Although sticker shock is hardly a thing of the past, the latest data compiled by KBB.com’s Automotive Insights division has found it’s now become a bit less daunting. During the course of the past several months, the values of both new and used vehicles have undergone a modest but steady decline as the economy struggles to move into a meaningful recovery mode. However, the change has been most pronounced in the luxury arena.
While the average affordability level of all 2012 new vehicles improved by 5.2 percent compared to this time a year ago, those in the premium segment experienced an even more pronounced 7-10 percent adjustment. In more tangible terms, the Kelley Blue Book Fair Purchase Price on new luxury vehicles has remained relatively stable during recent months, but it declined more than $600 on a year-over-year basis, handily surpassing the $450 average market drop. Beyond that dollar differential, a number of these primo players currently boast very attractive manufacturer lease deals that further enhance their bottom-line appeal.

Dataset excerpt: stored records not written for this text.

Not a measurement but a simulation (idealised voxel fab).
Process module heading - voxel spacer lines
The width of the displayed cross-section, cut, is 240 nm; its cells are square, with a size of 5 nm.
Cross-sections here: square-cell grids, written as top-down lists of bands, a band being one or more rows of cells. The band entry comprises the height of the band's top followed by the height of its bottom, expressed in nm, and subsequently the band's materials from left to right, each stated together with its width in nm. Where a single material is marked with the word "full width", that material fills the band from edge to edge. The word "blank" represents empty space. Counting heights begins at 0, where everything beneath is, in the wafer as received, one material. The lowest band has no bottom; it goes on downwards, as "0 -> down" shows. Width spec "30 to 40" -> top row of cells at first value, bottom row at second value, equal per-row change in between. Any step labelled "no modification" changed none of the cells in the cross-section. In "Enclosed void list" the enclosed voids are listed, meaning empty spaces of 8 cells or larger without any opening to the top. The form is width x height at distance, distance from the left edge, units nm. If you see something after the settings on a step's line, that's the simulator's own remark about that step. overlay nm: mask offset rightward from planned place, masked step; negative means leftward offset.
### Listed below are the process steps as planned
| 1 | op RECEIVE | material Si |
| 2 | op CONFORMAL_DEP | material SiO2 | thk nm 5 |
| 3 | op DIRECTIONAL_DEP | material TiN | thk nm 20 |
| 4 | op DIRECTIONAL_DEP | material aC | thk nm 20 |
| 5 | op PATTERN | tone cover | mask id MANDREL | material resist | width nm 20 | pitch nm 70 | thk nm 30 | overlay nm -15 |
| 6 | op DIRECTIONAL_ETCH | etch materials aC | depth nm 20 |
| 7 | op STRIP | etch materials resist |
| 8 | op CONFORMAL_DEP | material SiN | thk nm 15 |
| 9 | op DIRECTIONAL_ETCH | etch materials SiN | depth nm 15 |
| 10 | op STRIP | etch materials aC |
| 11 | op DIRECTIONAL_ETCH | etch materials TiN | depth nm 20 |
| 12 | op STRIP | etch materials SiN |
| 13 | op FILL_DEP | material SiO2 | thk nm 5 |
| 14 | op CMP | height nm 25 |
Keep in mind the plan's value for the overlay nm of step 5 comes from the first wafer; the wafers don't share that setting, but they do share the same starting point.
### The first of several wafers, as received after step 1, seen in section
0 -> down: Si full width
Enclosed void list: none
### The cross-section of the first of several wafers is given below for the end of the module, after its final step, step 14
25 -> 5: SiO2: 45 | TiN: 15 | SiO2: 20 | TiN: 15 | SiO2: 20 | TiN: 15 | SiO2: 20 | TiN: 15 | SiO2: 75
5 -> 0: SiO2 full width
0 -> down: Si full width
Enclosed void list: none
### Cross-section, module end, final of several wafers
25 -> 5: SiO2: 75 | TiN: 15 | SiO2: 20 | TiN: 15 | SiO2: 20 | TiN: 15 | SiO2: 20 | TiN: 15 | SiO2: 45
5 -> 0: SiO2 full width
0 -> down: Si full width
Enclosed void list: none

On the flip side, because luxury vehicles also tend to depreciate more rapidly, buyers willing to consider a suitable late-model variant are in a position to reap even greater relative savings on their acquisitions. That value differential becomes particularly significant as the vehicle crosses its 3-year threshold. KBB.com research data found that a typical 2009 luxury car will retain just 57 percent of its original Manufacturer’s Suggested Retail Price (MSRP) compared to a 70-percent index figure for the entire population of same-age vehicles.
Given the buyer-friendly nature of today’s market environment, anyone considering purchasing or leasing a luxury vehicle – new or used – should find this an excellent time to make a great deal.